So, we’ve been discussing Jeff’s awesome History of Fail in terms of rejection letters I’ve gotten along the way to my stunning … is “success” the word we’re using? Anyway, yes: Rejections. I have many. This one actually isn’t a rejection. And it made me very angry. And if you’ve ever met me, you know it’s really difficult to make me angry. Like, people have stabbed me and I’m all like “Oh, no worries.”
If you were submitting novels to every single listing in the Writer’s Digest back in the Day, you probably came across Vantage Press. Founded in 1949, sued for millions in 1990, they finally shuttered in 2012 and were for a time the most recognizable and well-known “vanity” publisher, or subsidy publisher. This was in the Dark Times before POD and easy eBook self-publishing, you see, and it worked like this:
- 17-year old Jeff mails a photocopy of his novel Cravenhold (previously discussed) to Vantage Press via the listing in the Writer’s Market, which does not mention the words “vanity” or “subsidy”.

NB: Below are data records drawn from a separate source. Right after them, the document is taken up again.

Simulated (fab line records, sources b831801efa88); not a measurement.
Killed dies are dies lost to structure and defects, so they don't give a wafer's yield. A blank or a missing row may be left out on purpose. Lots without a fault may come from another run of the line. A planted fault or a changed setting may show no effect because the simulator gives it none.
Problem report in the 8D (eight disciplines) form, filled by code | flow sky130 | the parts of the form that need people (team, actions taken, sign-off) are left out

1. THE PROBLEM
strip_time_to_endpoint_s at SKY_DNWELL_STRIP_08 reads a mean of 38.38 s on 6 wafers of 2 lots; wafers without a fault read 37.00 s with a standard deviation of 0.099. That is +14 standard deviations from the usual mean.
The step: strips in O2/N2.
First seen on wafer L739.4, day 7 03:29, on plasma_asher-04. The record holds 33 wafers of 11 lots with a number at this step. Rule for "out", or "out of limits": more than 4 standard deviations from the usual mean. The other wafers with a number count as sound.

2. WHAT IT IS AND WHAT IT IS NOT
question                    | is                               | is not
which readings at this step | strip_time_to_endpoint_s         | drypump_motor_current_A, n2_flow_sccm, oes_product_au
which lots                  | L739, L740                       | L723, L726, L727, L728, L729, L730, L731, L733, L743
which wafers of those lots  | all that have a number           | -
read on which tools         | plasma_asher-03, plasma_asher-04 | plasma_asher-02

- Jeff receives the following letters, informing him a) they love the novel and want to publish it! b) it will only cost Jeff $14, 675 to do so [the fact that I would be paying them and the actual amount wasn’t in the letter; it was in the contract] ! c) wait, what?
Why yes, I *am* pleased.
That’s right: A mere $15,000 (that’s about $30,000 in 2015 dollars, BTW) and my book would be published! Along with this list of absolutely hilarious promotional efforts:
“Study additional promotional steps after publication.” UH, *sure*.
Yes, an advertising announcement not in The New York Times, but the “The New York Times”! And they will “suggest” “autograph parties” (what in bloody hell is an “autograph party?)! But the best is the “Production Specifications” section at the bottom, which assures me the trim size will be “about” 6×9, and that it will be printed on “quality” paper.
I mean, seriously. That this place operated for more than 60 years is a crime. I was 17 but not stupid, so I wrote them back a nasty letter telling them to return my manuscript or I would burn their place of business down. And this is what I got in response:
Just THIRTY THREE easy monthly payments of $350.
Yup – a fucking discount. They were sorry to hear I wasn’t incredibly stupid, or rich, or both, so they generously double-tapped me by suggesting I was so fucking talented, they could swing publication for just $11,675, saving me $3,000 over the suckers who didn’t bitch and moan. Even better is the suggestion that I could make monthly payments of $350 and they “would work on your book as we received the payments” so my book would publish three years later.
Oh this was rich. So I wrote a second letter demanding they return the manuscript or I would show up at their offices and perform the Daffy Duck Gasoline Trick He Can Do But Once, and they finally relented and returned my manuscript … but included this final gem of passive aggression:
“we do believe it would be worthwhile for you to make the effort.”
Holy hell. “You might be one of the fortunate few.”
I mean, seriously: My fault for not knowing any better, but assholes like this are why people think publishers are evil gatekeepers. Don’t worry; a few years later in 1990 they were successfully sued and ordered to pay $3.5 million to 2,200 authors who had paid them for services that were never actually performed, and the business moved to Massachusetts. Still, they stayed somehow in business for another twenty-two years, and apparently when they closed up shop they left a lot of authors in the lurch. Just goes to show: I’m dumb, but I ain’t that dumb.